After Floyd’s funeral, Red demonstrates that one aspect of the anxiety that most of the characters feel about death is concern about how they will be remembered. Floyd was striving for greatness and wanted much more than well-articulated kind words at his funeral. But Red expresses relief at the thought of being summed up by a preacher who can make his life sound full and meaningful.
“The Bible say some things ain’t for you to know. It say you know neither the day nor the hour when death come.”
As the characters grapple with the idea that death can arrive at any moment, Vera tries to accept this possibility by ascribing it to a part of a larger plan. Floyd’s death is sudden and purposeless, and Vera wants to infuse it with meaning, even if that meaning is only known to God.
“I believe every man knows something, but most times they don’t pay attention to it.”

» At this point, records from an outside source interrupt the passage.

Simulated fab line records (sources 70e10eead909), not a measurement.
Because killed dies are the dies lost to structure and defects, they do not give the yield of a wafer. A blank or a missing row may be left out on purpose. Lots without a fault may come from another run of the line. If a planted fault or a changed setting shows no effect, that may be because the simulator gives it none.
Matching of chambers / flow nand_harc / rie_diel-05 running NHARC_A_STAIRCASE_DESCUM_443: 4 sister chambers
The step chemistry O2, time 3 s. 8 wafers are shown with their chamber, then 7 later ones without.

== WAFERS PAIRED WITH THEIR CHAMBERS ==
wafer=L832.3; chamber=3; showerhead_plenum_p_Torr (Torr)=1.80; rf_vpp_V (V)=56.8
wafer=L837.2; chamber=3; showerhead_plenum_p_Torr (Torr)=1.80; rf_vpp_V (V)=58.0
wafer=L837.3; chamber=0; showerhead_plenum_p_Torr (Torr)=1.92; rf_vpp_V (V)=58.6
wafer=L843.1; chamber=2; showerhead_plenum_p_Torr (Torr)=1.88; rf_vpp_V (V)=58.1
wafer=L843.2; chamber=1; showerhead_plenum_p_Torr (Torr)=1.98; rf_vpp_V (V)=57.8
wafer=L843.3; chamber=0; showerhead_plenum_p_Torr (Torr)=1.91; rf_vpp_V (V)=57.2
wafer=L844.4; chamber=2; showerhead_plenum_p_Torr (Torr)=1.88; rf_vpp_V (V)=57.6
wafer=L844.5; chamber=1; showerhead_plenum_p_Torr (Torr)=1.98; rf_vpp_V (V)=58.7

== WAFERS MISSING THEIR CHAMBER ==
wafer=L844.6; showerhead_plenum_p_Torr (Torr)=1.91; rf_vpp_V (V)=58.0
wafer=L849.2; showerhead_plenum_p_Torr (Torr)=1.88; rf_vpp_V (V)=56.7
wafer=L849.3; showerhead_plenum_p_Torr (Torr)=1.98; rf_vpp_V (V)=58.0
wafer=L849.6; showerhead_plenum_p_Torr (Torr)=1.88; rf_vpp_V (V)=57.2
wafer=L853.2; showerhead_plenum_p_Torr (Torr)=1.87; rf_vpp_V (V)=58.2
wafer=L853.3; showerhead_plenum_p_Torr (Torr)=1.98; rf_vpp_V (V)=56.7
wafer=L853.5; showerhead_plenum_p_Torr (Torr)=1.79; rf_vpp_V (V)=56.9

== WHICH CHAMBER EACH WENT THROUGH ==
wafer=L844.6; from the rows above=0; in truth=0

Red shares the mildly comforting idea that death doesn’t come without warning, but the warning is often cryptic or overlooked. This predicts the sign that Floyd sees and overlooks, when Hedley kills the rooster, foreshadowing how he will kill Floyd. Despite Hedley’s escalating behavior, when Hedley attacks Floyd, Floyd walks away and turns his back. Hedley surprises him because although Floyd claims that he’s willing to risk everything, as the characters demonstrate, it’s human nature to reject the idea of one’s own inevitable death.